Skip to content

Data Quality with dbt

On this page, you will:

  • Master dbt's four generic tests (unique, not_null, accepted_values, relationships)
  • Install and use dbt_expectations for statistical and distribution tests
  • Write custom singular tests for complex business logic
  • Configure test severity levels (warn vs error)
  • Add where clauses and incremental model testing strategies
  • Integrate tests into CI/CD to fail builds on test failures

Overview

dbt tests are the foundation of data quality in the modern data stack. They run SQL queries that return failing rows — if any rows are returned, the test fails. Tests run after every dbt build or dbt test command, providing immediate feedback on data quality.

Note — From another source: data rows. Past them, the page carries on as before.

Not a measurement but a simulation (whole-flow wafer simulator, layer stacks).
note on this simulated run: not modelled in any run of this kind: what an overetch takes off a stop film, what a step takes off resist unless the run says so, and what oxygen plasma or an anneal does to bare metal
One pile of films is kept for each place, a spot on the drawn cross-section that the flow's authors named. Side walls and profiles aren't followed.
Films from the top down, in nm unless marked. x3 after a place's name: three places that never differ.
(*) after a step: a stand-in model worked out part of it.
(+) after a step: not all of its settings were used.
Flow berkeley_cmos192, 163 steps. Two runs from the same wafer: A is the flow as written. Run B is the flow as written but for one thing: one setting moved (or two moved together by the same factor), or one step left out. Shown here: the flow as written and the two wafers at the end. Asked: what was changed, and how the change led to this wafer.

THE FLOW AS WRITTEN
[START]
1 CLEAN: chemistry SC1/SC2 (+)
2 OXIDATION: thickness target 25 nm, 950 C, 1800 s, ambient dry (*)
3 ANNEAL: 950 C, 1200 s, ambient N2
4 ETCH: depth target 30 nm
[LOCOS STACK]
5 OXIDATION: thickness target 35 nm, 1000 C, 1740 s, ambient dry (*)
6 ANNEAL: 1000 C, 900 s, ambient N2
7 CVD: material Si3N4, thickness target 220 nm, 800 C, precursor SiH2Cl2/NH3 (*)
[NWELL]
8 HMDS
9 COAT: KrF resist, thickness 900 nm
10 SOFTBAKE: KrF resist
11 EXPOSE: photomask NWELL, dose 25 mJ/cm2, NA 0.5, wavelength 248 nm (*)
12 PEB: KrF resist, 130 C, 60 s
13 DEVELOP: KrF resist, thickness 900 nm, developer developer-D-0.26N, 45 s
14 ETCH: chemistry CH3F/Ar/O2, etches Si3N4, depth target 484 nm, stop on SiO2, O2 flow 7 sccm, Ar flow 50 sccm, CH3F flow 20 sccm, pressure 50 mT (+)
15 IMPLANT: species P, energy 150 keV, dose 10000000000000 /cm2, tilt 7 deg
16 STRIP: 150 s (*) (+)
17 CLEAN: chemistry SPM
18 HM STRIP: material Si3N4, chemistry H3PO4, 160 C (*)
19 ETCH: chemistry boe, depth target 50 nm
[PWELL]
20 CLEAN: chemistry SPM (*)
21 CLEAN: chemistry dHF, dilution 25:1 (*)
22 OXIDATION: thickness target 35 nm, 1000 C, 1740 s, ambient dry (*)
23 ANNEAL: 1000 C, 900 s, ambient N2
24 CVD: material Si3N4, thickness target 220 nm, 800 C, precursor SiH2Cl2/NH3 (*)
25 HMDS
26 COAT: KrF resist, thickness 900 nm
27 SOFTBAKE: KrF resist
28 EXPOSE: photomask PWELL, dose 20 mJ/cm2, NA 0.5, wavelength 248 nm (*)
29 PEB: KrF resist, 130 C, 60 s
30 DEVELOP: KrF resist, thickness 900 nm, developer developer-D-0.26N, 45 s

This page builds on the basic dbt tests covered in Data Transformation, adding advanced patterns and packages.

┌─────────────────────────────────────────────────────────────────────────┐
│                       dbt TESTING HIERARCHY                             │
├─────────────────────────────────────────────────────────────────────────┤
│                                                                         │
│  Generic Tests              dbt_expectations           Singular Tests   │
│  ──────────────             ─────────────────          ───────────────  │
│  (Built-in)                 (Package)                  (Custom SQL)     │
│                                                                         │
│  • unique                   • expect_column_values_    • Complex        │
│  • not_null                   to_be_between              business      │
│  • accepted_values          • expect_column_values_      logic         │
│  • relationships              to_match_regex           • Multi-table   │
│                             • expect_table_row_          validation    │
│                               count_to_be_between      • Custom        │
│                             • expect_column_stddev_      aggregations  │
│                               to_be_between                            │
│                                                                         │
│  All tests run via: dbt test                                           │
│  Failed tests → Alert (SEV2) or Warn (SEV3) depending on config        │
│                                                                         │
└─────────────────────────────────────────────────────────────────────────┘

Recap: The Four Generic Tests

dbt ships with four built-in generic tests. These cover 80% of common data quality checks.

1. unique

Ensures: Column values are unique (no duplicates).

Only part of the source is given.